Scientific Shocks

The world is in for another great scientific shock.


There was the Copernican revolution that gave us a new meaning for the word ‘revolution’. It took a while but people started feeling that they really were on the surface of a sphere, spinning around and orbiting a star. At first, the very thought made people dizzy and fearful. They might believe that the earth was round but they did not feel it. Now it is just how we think.

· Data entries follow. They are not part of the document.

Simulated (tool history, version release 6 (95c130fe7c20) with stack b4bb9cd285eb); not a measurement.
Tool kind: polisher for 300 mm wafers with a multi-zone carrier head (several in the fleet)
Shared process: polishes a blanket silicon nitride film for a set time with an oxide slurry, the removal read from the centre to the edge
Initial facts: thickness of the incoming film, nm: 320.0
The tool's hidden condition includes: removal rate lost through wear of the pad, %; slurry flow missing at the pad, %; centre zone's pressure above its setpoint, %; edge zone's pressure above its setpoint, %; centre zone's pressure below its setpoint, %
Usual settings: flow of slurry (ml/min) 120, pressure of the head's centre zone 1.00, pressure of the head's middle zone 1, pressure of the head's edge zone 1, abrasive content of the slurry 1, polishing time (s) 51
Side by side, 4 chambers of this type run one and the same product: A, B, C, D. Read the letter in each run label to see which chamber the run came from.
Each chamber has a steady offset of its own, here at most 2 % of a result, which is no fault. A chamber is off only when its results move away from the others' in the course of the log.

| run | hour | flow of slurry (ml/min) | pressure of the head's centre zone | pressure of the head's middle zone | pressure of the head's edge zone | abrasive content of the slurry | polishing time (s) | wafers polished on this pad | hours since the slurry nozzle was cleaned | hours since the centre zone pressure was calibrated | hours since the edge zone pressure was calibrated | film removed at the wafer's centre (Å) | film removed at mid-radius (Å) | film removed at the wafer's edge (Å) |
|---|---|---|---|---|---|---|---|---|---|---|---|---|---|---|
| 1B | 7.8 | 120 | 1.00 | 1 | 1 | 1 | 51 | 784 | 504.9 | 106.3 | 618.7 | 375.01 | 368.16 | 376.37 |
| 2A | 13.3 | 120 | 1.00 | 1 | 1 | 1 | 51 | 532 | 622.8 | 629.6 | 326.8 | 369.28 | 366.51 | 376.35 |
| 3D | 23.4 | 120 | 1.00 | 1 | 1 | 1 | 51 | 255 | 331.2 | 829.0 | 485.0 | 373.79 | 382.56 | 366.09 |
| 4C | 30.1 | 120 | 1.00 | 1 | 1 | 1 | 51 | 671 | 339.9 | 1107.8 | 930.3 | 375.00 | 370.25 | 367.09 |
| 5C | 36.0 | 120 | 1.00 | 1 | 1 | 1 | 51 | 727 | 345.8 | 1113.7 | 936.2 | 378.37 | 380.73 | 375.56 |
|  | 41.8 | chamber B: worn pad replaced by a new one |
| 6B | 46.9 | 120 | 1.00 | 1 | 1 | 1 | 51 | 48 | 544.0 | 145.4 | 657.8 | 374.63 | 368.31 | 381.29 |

Then there was Darwin. Not everyone has digested that theory yet, but many people can now be comfortable with the feeling that we are one of the animals, not the opposite of animals, and feel a long, shared history with them. Darwinism along with plate tectonics has made us accustomed to the idea that the earth, and its life, has been slowly changing for an extremely long time rather than created as we see it now, in a short time. Now it is just how many of us think.


Next Newton’s universe of simple matter and energy, action and reaction, unfolding in a rigid, continuous space and time, was shattered by Einstein’s relativity and Quantum Mechanics. Most of us have not only failed to internalize these theories, we have not even managed to understand or really ‘believe’ them. There is an understanding gap between physicists and broadly well educated members of the public who cannot feel ‘they are living in’ the universe that the physicists describe.


It is time to get ready for the next shock. Science is shortly going to illuminate how the brain works and it is not going to be easy to assimilate. We will have to learn to see ourselves in a different way.

I hope this blog will help you prepare for the shock. That is why I am doing the blog.

One thought on “Scientific Shocks

  1. A healthy scepticism will afford protection against any shocks at what science may
    reveal about the workings of the brain. It will fall well short of describing its interactions with the mind, which is the real problem. Doubtless there will be endless speculation.

    At one time scientists had sought answers about the physical actuality of the universe, until they took to analysing it mathematically;.then trying to interpret the results they obtained in quasi-physical terms. One outcome of this process was to leave Paul Dirac in awe of the mathematical genius of the Creator he didn’t believe existed. But mathematics is a purely human means of analysing physical processes, and Feynman pointed out that a creator who knew what he was doing wouldn’t need any such analytical tools and could happily manage without..

    As it is mathematics has become an end in itself. Relativity set the fashion by attempting to rationalise the appearance of reality as experienced by the senses, assuming a constant speed of light. What this has produced is a mathematical model of reality, and scores of theories as to why it doesn’t quite square with the real thing. Now the argument has come full circle with doubts being expressed about how constant the speed of light is anyway! Is it any wonder that a credibility gap has opened up between scientists and an educated public which sees them as living in worlds of their own.